In the past, when working with Drupal Commerce, I have built it from scratch. This is usually to fine tune exactly the modules I need, and to keep an eye on performance as I add each module.

After doing a few sites this way, I get pretty sick of the process of configuring it all every time, and so with this next project, I have decided to save myself some time, and use Commerce Kickstart 2. I have downloaded it and a had a quick play on WAMP, and its great to have a working site ready to go, with a huge amount of time and worked saved.

However, it feels slow compared to the sites I build from scratch, and there is a lot of modules in this distribution that I wont be needing, and so I will go through and disable/uninstall the modules I don't need.

This still leaves a huge list of modules on the modules page, and even though there is a quick search/filter on the modules page, I would just rather they weren't there.

My question(s) is/are, am I OK to just go and delete all of the modules from the Kickstart profiles folder once I have uninstalled them? Is this considered bad practice for any reason? Will I see any sort of performance increase by deleting them? (I think I will as the system table will be much smaller)

1 Answer 1


By disabling modules enabled by the profile, you may be working against yourself. There is known issue that D7 does not enforce module dependencies listed in the .info of a profile. So if some of the modules you are disabling were enabled on install because they are listed in http://cgit.drupalcode.org/commerce_kickstart/tree/commerce_kickstart.info, then you will find that the profile itself is actually disabled. You can tell if this has happen by looking in the system table and/or the status report. In the system table, the status on of the profile will be 0. In the status report you'll see the profile's name, but no version number. You can read more about the D7 issue in https://www.drupal.org/node/1170362. Some progress has been made on addressing this in D8 in https://www.drupal.org/node/820054.

Because Drupal also uses a variable to tell which profile is being used, a disabled profile may not cause any issues beyond preventing update status lookups. But if a module is being included as a dependency in the .info, it's worth taking the time to understand why the profile's maintainer added that dependency in the first place.

As far as removing modules with a status of 0 to achieve a slightly smaller system table, that is unlikely to have a measurable impact on performance. Where you may see a performance hit is from lots of extra .info and .install files. Creating the list of modules at admin/modules requires scanning several directories for .info files. Checking for updates scans the .install files for any update hooks that haven't already been applied. Beyond that, modules that are not enabled shouldn't be impacting the performance when Drupal renders a page.

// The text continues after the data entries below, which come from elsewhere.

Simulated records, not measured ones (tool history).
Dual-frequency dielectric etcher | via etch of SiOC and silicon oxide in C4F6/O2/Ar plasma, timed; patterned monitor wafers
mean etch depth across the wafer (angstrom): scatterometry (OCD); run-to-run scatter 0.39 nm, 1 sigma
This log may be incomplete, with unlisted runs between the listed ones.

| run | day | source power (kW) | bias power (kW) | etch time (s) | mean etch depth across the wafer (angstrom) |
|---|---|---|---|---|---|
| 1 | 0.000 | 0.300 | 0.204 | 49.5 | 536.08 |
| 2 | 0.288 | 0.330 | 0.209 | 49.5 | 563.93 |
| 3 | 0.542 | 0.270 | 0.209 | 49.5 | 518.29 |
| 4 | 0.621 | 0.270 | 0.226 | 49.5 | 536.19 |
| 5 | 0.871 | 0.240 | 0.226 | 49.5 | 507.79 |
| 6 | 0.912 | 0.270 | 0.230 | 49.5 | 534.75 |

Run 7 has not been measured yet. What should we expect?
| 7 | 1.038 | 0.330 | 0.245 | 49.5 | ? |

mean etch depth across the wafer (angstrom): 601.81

You should consider using https://www.drupal.org/project/profiler_builder to generate your own profile and .make from one of the sites you built from scratch. That would give you the advantage of getting another site started quickly without the overhead of a general purpose kickstarter style profile and distribution.

If you do create your own profile, please consider sharing it on Drupal.org so that other members of the community can benefit from the a more efficient (while less robust) Commerce configuration.

  • That's exactly the sort of advice i was looking for. Thank you very much. I think I will still delete the modules I'm not using, but I will be much more careful about reading dependencies and looking at all info files before I get rid of them. Thanks!